Philip Ruthen

Apple Eye Feat (2012)

£10.00

Philip Ruthen follows his first volume; Jetty View Holding, with a brilliant new selection which turns a page into something more bitter, yearning and political. He clearly knows more than average about the lows of the human condition and his work is always profoundly humane. One of the forms of otherness here is an awareness of disability and distress always present just below the language. Ruthen’s move between the real and its other is still there, less sour but also clearer. All of this goes with a subtle understanding of the function of poetic language and its straining to deal with these opposing sites of being.

Modern yet not modern, it seems that a new child is involved in this change — the language remains gritty, tense and powerful, very much at one with the themes of the book. These themes and the depths of language come together in an escape from the other and a return to a higher self. The language is dreamy, taut and tough, persistent and demanding.

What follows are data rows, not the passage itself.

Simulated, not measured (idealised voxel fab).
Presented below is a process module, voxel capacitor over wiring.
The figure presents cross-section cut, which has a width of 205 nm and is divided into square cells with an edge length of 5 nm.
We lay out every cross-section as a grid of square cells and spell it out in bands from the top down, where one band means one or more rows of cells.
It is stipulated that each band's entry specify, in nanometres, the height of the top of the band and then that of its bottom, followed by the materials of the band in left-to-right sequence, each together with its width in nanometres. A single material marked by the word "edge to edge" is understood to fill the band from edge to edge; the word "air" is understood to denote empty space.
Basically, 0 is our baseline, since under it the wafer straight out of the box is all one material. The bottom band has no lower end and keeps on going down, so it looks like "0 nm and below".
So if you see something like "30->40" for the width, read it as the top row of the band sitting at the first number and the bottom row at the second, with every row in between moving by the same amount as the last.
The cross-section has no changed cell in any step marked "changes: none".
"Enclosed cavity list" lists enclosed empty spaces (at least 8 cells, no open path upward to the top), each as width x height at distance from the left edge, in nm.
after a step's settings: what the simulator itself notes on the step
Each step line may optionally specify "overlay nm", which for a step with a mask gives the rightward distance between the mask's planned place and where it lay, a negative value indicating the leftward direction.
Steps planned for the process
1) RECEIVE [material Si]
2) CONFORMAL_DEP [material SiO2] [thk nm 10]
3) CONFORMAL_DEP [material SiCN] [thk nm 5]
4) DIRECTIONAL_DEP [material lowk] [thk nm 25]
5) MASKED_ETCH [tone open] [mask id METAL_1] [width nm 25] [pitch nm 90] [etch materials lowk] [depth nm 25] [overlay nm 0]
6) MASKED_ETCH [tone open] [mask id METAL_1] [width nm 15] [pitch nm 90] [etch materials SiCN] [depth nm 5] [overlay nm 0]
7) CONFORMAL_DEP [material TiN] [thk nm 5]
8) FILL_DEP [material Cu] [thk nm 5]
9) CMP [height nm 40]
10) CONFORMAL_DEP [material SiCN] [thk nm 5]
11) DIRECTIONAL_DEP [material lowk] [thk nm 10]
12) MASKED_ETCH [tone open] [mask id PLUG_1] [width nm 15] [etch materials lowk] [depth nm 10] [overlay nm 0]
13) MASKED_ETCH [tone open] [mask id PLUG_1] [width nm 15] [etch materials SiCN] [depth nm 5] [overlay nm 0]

A stunning second volume which confirms Ruthen’s standing as a major poetic voice.

 

ISBN: ISBN 978-1-906742-46-1 Category: Tag:

Praise and Poems

The poetry of Philip Ruthen scours the disorienting runnels of sensory and semiotic dissociation en route to new poetic combinations: imaginative responses to extroversions of reality administered on our behalves. Ruthen subverts objective views into subjective picturesque, spilling the jigsaw of language onto the page and reassembling its pieces into his own fragmented image-scapes of surreally lyrical, Rimbaudian urban miniatures. A faintly Teutonic touch to Ruthen’s tapered craftsmanship evokes a trope of Edmund Wilson’s on Germanic calligraphy: “thorny black-letter, like gratings of thick iron grill-work… agglutinated language” – indeed, it is in his ‘agglutination’ of verbal and cognitive antagonisms that Ruthen comes into his own, and throws a disinfectant light on the bleached bones of Symbolism.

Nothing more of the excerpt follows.